A U.S. judge on Friday rejected a lawsuit filed by Rep. Louie Gohmert (R-Texas) and other Republicans against Vice President Mike Pence, who is due to preside over a joint session of Congress on Jan. 6 for the formal certification of states’ electoral votes for the president of the United States.
“Plaintiff Louie Gohmert, the United States Representative for Texas’s First Congressional District, alleges at most an institutional injury to the House of Representatives. Under well-settled Supreme Court authority, that is insufficient to support standing,” he wrote.
“The other Plaintiffs, the slate of Republican Presidential Electors for the State of Arizona (the “Nominee-Electors”), allege an injury that is not fairly traceable to the Defendant, the Vice President of the United States, and is unlikely to be redressed by the requested relief,” he added.
Republican electors in seven battleground states had cast alternative slates of votes for President Donald Trump on Dec. 14, asserting that Trump was the true winner in those states. They alleged that election fraud took place, and contested election officials who declared a win for Biden.

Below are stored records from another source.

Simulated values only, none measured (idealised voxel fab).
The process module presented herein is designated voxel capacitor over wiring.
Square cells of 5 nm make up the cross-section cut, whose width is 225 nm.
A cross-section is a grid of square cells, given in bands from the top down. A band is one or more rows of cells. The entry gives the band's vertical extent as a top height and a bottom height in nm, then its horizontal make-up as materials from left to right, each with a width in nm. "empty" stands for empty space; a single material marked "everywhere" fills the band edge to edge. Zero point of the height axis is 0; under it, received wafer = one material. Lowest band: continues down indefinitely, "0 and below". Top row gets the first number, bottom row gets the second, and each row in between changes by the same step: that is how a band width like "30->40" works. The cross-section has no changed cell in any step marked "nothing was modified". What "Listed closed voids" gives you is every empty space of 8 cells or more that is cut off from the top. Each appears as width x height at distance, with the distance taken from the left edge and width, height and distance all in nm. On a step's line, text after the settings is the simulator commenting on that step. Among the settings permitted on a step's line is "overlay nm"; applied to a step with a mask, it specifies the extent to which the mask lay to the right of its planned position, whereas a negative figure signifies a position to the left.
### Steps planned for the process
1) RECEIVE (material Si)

Gohmert and other Republicans argued in their lawsuit against Pence that the U.S. Constitution clearly outlines the protocol for when alternate slates of electors are presented to the president of the Senate. They say the president of the Senate has “exclusive authority and sole discretion under the 12th Amendment to determine which slates of electors for a state, or neither, may be counted.”
Pence’s attorney in the Thursday court filing claimed that the plaintiffs “have sued the wrong defendant,“ noting that suit objects to procedures in the law and ”not any actions that Vice President Pence has taken,” so he should not be the target of the suit.
At least one senator is needed to sustain a challenge. Sen. Josh Hawley (R-Mo.) has said he will object.